Flagler County will take down the first of 10 billboards from the Scenic A1A Byway. It will come down January 13 and the public is invited to attend.
Palm Coast, FL – January 8, 2014 – Starting next week and over the next three years, Flagler County will permanently remove 10 billboards from along S.R. A1A to improve the views along this Scenic Byway. At 3 p.m. Monday, January 13, commissioners will tear down a billboard on S.R. A1A opening the view for amazing natural landscape. The public is invited to attend the event on S.R. A1A just south of Jungle Hut Road.

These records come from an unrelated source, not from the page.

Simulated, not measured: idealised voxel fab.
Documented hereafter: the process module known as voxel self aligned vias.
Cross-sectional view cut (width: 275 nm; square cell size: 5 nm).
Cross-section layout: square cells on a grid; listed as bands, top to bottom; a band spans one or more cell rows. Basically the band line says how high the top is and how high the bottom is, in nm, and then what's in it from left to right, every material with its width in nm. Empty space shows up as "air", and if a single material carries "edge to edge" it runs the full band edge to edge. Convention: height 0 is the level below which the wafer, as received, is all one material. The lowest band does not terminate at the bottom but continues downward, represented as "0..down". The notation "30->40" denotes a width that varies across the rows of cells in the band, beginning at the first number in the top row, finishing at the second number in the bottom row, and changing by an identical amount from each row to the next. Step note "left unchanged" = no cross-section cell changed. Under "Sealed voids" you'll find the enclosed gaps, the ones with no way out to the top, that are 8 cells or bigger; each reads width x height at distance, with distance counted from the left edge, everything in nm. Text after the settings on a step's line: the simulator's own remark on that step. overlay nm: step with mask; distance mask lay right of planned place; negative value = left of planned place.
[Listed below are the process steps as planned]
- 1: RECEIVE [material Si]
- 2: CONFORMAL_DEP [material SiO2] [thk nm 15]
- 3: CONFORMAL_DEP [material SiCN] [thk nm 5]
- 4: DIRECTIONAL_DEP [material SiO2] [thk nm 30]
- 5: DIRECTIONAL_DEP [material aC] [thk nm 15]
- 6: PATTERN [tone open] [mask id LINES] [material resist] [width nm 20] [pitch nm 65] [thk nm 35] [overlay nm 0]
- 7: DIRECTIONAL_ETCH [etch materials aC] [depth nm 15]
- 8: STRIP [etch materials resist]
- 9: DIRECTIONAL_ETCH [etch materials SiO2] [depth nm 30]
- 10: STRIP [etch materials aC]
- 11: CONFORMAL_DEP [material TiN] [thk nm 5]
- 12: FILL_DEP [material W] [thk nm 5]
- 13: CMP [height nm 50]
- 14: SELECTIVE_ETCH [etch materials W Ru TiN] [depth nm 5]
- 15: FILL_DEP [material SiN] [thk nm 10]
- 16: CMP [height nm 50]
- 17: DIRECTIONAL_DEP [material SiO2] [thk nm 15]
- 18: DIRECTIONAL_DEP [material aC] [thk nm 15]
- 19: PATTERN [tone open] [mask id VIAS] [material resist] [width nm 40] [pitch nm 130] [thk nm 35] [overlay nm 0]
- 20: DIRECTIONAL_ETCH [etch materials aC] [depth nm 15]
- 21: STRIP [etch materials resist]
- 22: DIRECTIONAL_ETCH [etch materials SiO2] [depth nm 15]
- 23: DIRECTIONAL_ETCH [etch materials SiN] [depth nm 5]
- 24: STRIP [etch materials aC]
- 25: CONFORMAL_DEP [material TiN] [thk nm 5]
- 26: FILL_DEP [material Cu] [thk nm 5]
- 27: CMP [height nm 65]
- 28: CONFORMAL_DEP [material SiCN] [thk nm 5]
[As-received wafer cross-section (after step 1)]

It won’t be your traditional ceremony, but one in which the commissioners and citizens will literally grab a rope and pull down a billboard. It is a fitting finale to a 20 year effort by County government and citizen volunteers to preserve the beauty of the area which is source of local pride.
“The A1A Coastal and Scenic Byway is such a treasure along our coastline,” County Commission Chairman George Hanns, said. “We need to do everything we can to restore the natural scenery of the area.”
The billboards are a holdover from the early tourism days in Florida when billboards were the best means of grabbing the attention of passing tourist. Today the signs are used mostly by real estate companies to sell a piece of Florida lifestyle. The billboards block the view of the rare coastal oak hammock that has disappeared through most of Florida as a result of residential construction.
The 72 miles of historic highway hugs the coastline in Flagler County. Large oaks and red cedar form a canopy and soften the light and provide a cool respite on a warm summers’ day. A leisurely drive along this section of S.R. A1A gives you a glimpse of old Florida, before theme parks and gated communities dotted the state.
The scenery didn’t just accidentally remain in place. Flagler County worked with state and federal agencies to create a coastal Greenway in 1993 centered on S.R. A1A, the beaches, the estuaries and the Intracoastal Waterway.
The County, along with the support of citizen volunteers, fought to keep surrounding development from widening the roadway to a four lane swath that would destroy the canopy of trees. The County also created a separate zoning district for the community known as The Hammock, to preserve the scenic beauty. In 2002, 72 miles of the coastal highway, from St. Augustine into Flagler County was designated a National Scenic Byway.
Flagler County paid $80,000 for the 10 billboards along the highway. “It was money well spent to preserve this beautiful piece of Florida,” Hanns said.